Why must there always be a product? Edit: product is called Kitten, is free and Open Source (so far), and I’m not sure either what it is - but my guess would be it’s a tool to create websites?
Well I spent 20 min to go through a quarter of the documentation. Kitten seems to my unprofessional eyes a bit like Mkdocs (a thingy that serves a markdown documentation website to localhost), but more geared towards personal websites, and with more bells and whistles and with a database (where Mkdocs just uses a folder structure).
Not really small enough for my taste.
I’m not sure I understand the overall goal of this project. If it’s only serving a single user, why put it online in the first place? It sounds like what they’re specifically trying to offer via kitten and domain is a portfolio site, but it feels like they’re hiding that fact behind a lot of language about how they’re taking a stand against the “big web”. I’m obviously all for federated services over centralized ones, but this just seems to wear loftier goals than what it’s actually capable of. And if it is a portfolio site, then they should have spent a lot more time talking about discoverability, the obvious issue with small independent portfolio sites whose inherent goal is to get seen by others.

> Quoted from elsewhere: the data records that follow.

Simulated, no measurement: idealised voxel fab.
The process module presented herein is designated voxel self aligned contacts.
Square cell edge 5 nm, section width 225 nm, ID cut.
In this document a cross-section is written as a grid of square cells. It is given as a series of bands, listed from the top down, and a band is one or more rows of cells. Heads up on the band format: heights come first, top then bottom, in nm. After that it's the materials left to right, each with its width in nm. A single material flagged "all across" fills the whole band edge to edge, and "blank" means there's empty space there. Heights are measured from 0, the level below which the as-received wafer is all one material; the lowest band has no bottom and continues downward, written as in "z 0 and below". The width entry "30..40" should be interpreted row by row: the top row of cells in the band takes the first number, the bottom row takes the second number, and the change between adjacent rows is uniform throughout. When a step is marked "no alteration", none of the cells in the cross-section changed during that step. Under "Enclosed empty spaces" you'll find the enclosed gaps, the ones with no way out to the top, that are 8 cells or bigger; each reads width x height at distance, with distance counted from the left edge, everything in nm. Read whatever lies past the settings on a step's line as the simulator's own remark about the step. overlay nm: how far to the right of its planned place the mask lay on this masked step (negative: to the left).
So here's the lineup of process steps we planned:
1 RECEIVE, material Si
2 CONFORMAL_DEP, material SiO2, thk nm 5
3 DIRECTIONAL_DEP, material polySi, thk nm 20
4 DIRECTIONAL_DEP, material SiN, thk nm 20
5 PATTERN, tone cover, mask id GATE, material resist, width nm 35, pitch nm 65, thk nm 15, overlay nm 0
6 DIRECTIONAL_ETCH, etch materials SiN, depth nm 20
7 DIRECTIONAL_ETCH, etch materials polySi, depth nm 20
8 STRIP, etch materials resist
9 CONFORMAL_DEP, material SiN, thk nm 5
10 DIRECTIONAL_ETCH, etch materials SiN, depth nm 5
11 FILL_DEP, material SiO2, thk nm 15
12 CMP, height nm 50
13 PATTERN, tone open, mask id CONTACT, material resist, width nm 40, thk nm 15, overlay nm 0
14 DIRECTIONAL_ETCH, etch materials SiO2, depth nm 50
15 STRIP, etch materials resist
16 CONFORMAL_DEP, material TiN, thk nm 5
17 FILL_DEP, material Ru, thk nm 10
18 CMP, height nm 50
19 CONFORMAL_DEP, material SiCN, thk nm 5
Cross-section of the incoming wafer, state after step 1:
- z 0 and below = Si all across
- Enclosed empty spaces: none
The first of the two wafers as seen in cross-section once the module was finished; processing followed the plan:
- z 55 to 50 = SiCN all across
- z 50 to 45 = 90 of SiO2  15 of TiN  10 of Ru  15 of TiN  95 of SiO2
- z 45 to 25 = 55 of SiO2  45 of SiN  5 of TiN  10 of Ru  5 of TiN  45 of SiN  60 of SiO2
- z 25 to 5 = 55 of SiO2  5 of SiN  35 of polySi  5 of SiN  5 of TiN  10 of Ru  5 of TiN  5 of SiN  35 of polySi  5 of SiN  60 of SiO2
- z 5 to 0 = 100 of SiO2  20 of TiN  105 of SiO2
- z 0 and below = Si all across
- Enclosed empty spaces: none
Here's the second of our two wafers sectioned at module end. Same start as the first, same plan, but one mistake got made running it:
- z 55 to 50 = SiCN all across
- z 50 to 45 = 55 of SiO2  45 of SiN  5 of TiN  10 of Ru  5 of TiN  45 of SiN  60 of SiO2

I agree. I’m not a coder or web developer so I wasn’t sure if I was missing something, but it also looks to me like the point is “make it easier to host your own website on your home computer and home Internet connection.”
And most people don’t host their own websites, at home or on a hosted Amazon server or whatever, not because of big tech or how difficult it is to host, but because most people don’t have a good reason to. And I don’t see how this project changes that.